"The women of Bikini Kill let guitarist Billy Karren be in their feminist punk band, but only if he's willing to just "do some shit." Being a feminist dude is like that. We may ask you to "do some shit" for the band, but you don't get to be Kathleen Hannah."--@heatherurehere


Friday, March 16, 2007

Feminist Lenses and Pop Culture

I've often thought about the fact that once one becomes aware of the issues involved in feminism, it's hard to look at the world without seeing it through the lenses that feminism offers up. This comes through in all sorts of ways, but one way that it's most apparent for me is in pop culture. Once you start noticing misogyny and the like in popular culture, it's hard to miss. (There are those who might claim that feminists look for it where it doesn't exist, I suppose, but that's a different topic.) More and more I'm unable to, say, watch a movie or read a book without sort of automatically filing things away under "sexist" and "patriarchal"--and various other categories.

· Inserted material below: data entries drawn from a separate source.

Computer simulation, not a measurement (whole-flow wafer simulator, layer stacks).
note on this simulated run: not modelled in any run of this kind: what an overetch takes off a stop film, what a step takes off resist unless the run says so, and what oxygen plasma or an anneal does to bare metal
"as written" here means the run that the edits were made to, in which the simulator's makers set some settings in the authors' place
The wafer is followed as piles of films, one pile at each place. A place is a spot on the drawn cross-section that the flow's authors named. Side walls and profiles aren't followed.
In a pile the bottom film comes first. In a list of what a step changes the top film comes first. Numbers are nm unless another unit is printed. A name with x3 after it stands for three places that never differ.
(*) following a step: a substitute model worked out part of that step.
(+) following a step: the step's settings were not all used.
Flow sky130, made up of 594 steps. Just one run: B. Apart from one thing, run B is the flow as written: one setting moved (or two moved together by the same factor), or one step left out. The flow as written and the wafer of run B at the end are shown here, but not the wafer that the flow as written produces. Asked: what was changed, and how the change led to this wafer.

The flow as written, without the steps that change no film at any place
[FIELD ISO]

Last night we went to see "300". This is a new-ish movie based on a comic book by Frank Miller. Miller is hit or miss for me, definitely, and the more of his older stuff that gets made into movies (Sin City, for example), the more it seems like it won't stand the test of time. But I expected 300 to be an interesting movie, and it was. Visually it was pretty intricate, I thought. But at the same time, it was really, really hard to not critique its portrayal of women (or a woman, really, since there were few women characters) as things went along. Sure, the Queen is a strong woman who stands up to various men, and is somehow first in her husband's heart--and yet her strength pretty much only comes from her alligience with her husband, and her loyalty to him. Maybe that's what society was like in Sparta, but I'm not talking about historical accuracy here--it's silly to expect historical accuracy from 300, and I don't think that's what the makers were aiming at anyway. What counts is the story and the concepts involved. The movie pushes hard on notions of democracy and reason (troublesome notions that it portrays mostly as not troublesome) and the like--but it doesn't push very hard on traditional roles for women as wives and mothers first, and as people second.

So when people ask me if I like a movie, there's always this hesitation, because there is almost always a caveat or three. And while this fact is hardly a heavy cross to bear, it still sort of creates a cloud over everything for me--it's tougher to enjoy stuff when it's got some of these problems.

On the other hand, as a movie that portrays various masculinities and problems therein, it's an embarrassment of riches. Perhaps a post about that stuff (which is not unrelated to the misogyny, of course) will be forthcoming. But what really gets to me is that these lenses just won't go away. It's good that they won't--I wouldn't want to become complacent about things, or to hide in some feigned ignorance, but still, it's sometimes tiresome to have to feel this way about most of pop culture, as well as culture in general.